Saturday, April 29, 2006

No way to treat the dead or the living

A HUGE hat tip to Kat for this report from the Sidney Morning Herald. If you hadn't noticed, the Australian military recently lost the body of one of its soldiers being flown back from Iraq, with a huge subsequent outcry which has seriously damaged their Prime Ministers image.

I simply cannot add extra snark to this, but the facts themselves are truly shocking:
LOSING Private Kovco was not a good look. The Prime Minister was desperately sorry and very sad. It was just one of those incredibly unfortunate things.

The Defence Minister announced that it was a terrible, unacceptable mistake.

The Chief of the Defence Force was very upset. Everything was being done to establish the facts.

And on it went. A Government which so efficiently sends live soldiers to war should have devised a foolproof system for bringing dead ones home again, but not so. The Kovco family had every right to give John Howard an earful.

In fairness, the blunder is probably the fault of the American contractor hired to transport the casket from Kuwait to Australia, a firm named Kenyon International.

Here the plot thickens. Kenyon's parent company, Service Corporation International (SCI), boasts that it is "the dominant leader in the North American death care industry". It is based in Houston, Texas. You will not be surprised, therefore, to hear that SCI's billionaire founder, one Robert Waltrip, is an old buddy of the Bush family and a big-money donor to the two Georges.

Back in 1999, when George jnr was beginning his run for the White House, SCI was embroiled in a grisly scandal known as Funeralgate. A whistleblower accused the company of "recycling" graves. Old corpses had been removed and replaced by new ones. At two Jewish cemeteries in Florida, bodies were exhumed and dumped in the woods to be eaten by wild hogs.

I am not making this up. The scandal ran through the Texas courts, reaching all the way to, yep, Governor George W. Bush. There were uncomfortable questions about the donations he had accepted from SCI.

Happily, the whistleblower was paid off and everything smoothed over in time for Dubya to win the Republican presidential nomination. SCI later paid compensation of $US100 million to its victims' relatives.

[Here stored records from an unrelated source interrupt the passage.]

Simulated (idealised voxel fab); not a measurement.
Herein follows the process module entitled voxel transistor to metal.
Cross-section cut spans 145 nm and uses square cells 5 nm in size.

And who fixed this? Why, none other than Harry Whittington, the Texas lawyer shot by Deadeye Dick Cheney on that famous hunting trip in February.

This is the crew handling our fallen soldiers. I don't suppose anyone told John Howard any of this. They never do.
The idea that anyone would give these people responsibility for the bodies of fallen heroes is mindboggling.

Who handles the return of fallen U.S. soldiers?